The EU proposal echoes calls made as recently as Monday by German Chancellor Angela Merkel for Europe to come up with a common position on refugees. “We will work to make that one of the grand projects of the European Union in the years ahead,” she said.
Support for the plan, which needs to be backed by a supermajority of the participating EU countries, is already dividing the region between east and west. While Germany and France last week demanded a fair distribution of refugees across the region, Hungary and other eastern European governments have argued that the introduction of quotas merely encourages more people to come.
Ministers from the EU countries are scheduled to meet in Brussels on Sept. 14 to thrash out a joint position on the proposal, but reaching a decision may take longer. A plan the Brussels-based commission put forward in May to redistribute just 40,000 refugees took until the end of July for governments to agree on resettling 32,256 people.
That proposal covered refugees who had fled violence and poverty who had arrived in Italy and Greece. The new plan recognizes a new front that has opened to the east, with thousands of migrants entering the EU via Greece and the Balkans into Hungary, many of whom then continue their journey to Austria and Germany.
“Hungary is facing an emergency situation,” EU commission spokeswoman Natasha Bertaud told reporters in Brussels on Monday. “It is now the second-biggest entry point into the European Union, having overtaken Greece in the number of people we are seeing arriving in the country.”
Under this week’s plan, the EU would give governments 6,000 euros ($6,800) for every refugee they accept and would provide 500 euros to the country they are leaving to cover relocation costs, an EU official said on condition of anonymity because the proposals have yet to be made public.
To encourage countries to take in their share of refugees, governments that refuse may have to pay the EU a financial penalty -- with the amount linked to the size of their gross domestic product.
The U.K., Ireland and Denmark have longstanding opt-outs from EU immigration policy and will not be included in the refugee redistribution figures. The U.K. has said it will take in people in camps bordering Syria rather than those who have already reached Europe.

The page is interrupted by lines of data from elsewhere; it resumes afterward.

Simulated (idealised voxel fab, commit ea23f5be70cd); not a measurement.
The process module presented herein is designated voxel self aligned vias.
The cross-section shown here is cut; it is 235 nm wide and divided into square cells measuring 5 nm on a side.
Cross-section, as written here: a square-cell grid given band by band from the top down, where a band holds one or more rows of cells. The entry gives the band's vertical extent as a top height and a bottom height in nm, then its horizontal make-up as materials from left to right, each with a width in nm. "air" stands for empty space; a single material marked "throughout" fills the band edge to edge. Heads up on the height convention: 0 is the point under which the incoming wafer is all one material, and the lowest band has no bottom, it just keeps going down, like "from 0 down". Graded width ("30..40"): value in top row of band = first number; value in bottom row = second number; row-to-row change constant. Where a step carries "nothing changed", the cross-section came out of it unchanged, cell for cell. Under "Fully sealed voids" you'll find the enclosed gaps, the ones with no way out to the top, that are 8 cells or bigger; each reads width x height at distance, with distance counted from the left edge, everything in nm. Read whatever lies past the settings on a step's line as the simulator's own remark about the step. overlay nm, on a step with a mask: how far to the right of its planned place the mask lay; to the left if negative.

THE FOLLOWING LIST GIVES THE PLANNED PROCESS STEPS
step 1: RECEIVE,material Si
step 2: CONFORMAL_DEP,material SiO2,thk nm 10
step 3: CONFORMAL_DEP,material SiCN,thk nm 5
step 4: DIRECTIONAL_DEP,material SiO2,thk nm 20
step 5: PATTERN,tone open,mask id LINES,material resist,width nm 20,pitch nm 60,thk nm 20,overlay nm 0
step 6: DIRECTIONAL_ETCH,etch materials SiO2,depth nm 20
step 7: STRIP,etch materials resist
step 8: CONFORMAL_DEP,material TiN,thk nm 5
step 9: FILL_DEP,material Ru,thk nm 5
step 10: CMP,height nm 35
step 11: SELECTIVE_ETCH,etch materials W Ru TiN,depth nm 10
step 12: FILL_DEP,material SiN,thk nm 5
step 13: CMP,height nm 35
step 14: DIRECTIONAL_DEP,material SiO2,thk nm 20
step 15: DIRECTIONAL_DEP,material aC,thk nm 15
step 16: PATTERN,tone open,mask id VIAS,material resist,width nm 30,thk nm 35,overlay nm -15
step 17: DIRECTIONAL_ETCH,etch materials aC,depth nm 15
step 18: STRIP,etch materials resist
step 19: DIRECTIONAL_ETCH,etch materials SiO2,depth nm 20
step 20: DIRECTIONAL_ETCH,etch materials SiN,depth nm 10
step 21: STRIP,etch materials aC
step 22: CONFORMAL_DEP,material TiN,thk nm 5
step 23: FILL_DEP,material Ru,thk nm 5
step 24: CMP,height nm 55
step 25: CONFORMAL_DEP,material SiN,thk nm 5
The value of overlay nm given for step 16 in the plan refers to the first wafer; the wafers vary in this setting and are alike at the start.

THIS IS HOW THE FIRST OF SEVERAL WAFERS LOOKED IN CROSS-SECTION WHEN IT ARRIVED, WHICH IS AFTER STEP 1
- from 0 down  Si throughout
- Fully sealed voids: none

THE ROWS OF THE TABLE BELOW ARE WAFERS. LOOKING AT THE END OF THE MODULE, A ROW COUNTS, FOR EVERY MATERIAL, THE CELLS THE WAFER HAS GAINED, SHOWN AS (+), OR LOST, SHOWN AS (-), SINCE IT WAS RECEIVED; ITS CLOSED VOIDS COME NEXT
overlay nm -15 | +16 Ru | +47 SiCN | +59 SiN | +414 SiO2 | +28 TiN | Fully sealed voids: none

In addition to the redistribution plan, the EU will propose a list of countries that it deems free of political persecution and therefore safe to receive back asylum-seekers whose applications are rejected. The EU list of “safe” countries of origin would include the non-EU nations of the western Balkans and Turkey.
This would speed up the process of deportation for citizens seeking asylum from these countries from the current six months to five days, the EU official said.